PORT ST. LUCIE, Fla.—It is said a criminal shouldn’t return to the scene of a crime. But Washington Nationals General Manager Jim Bowden was on hand Friday to see his team take on the Mets in Port St. Lucie just months after he lifted Lastings Milledge from New York for Ryan Church and Brian Schneider.
And while spring training results are often skewed, the evidence so far is making the Mets look more and more like victims.
“He’s had a very good spring,” Bowden said as he made his way down the visitor’s clubhouse tunnel. “He’s impressed with small things, too—he hits the cutoff man, he runs the bases well. He’s been a good fit.”
Milledge, who Bowden said will be Washington’s Opening Day center fielder, is hitting .333 with a .404 on base percentage and a .529 slugging percentage. And these numbers are no fluke—Milledge has hit at every turn. He hit well over .300 last spring for the Mets, and followed with an above-average offensive season as a 22-year-old.
Milledge got the day off yesterday, but the Nationals already know what they’ve got.

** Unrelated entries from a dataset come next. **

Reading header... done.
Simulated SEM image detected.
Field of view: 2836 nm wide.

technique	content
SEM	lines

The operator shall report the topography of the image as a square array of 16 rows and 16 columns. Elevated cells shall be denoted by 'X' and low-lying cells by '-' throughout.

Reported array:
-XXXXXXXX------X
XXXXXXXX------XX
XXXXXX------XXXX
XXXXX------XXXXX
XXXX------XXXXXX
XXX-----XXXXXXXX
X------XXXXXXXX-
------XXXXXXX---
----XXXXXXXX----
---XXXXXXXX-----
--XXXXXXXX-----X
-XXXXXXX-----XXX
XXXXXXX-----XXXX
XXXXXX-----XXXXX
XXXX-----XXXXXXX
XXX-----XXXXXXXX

“He’s been a favorite of mine going back to high school,” Bowden said. “Some of the bumps he went through as the youngest player in the National League—if a veteran had gotten excited and high-fived the fans after hitting a home run, it would have been taken very differently.”
Bowden was also complimentary of Brian Schneider and Ryan Church, calling the trade “a good short-term deal for the Mets, though we think we greatly improved our team now and in the future.”
The short-term impact has been limited so far, though injuries have certainly played a role. Schneider, brought in to catch regularly, has played in just three of the Mets’ first 24 exhibition games. He was expected to play Friday, but his hamstring kept him out once again. With much of his value tied up in his handling of pitchers, it remains to be seen how much has been lost by his inability to learn the staff first-hand.
The Mets did get to see Schneider’s predecessor, Paul Lo Duca, who made the trip to Port St. Lucie. Lo Duca seemed determined to show the Mets that they erred by failing to make him a contract offer this winter. He had one hit in three at bats, and threw Jose Reyes out at third base, displaying a defensive prowess missing for much of his time in New York.
“Paulie’s worked really hard for us,” Bowden said. “He’s started hitting, and he threw out two runners yesterday. When you’re a starting catcher, and every year your teams win, there’s a reason for it.”
Schneider is likely an upgrade over Lo Duca, due to his age—he is nearly five years younger than Lo Duca, and the difference between 31 and 36 is enormous in catcher years—his defense, and even his secondary offensive skills, which don’t require a high batting average to contribute to the lineup. But for that edge to assert itself, Schneider will have to take the field.
As for Ryan Church, his nightmare spring continued. There is ample evidence that he will provide a solid lefty bat plus defense in right field for the Mets, though his talent is much more limited than Milledge’s. But even his modest upside has yet to show itself, with a concussion and then the birth of his child limiting his performance.
Church went 0-for-2 Friday, dropping his spring average to .152. He struck out for the seventh time in 33 at-bats. And despite a history of power hitting (his lifetime slugging percentage is .462), he has yet to provide even one extra base hit.
Again, small-sample-size warnings apply to all spring performances. But the Lastings Milledge trade was a questionable baseball move and a highly unpopular one with the fans. All signs suggest that Milledge is ready for a huge year in Washington. Church and Schneider have yet to do anything to make the Mets feel any better about that fact.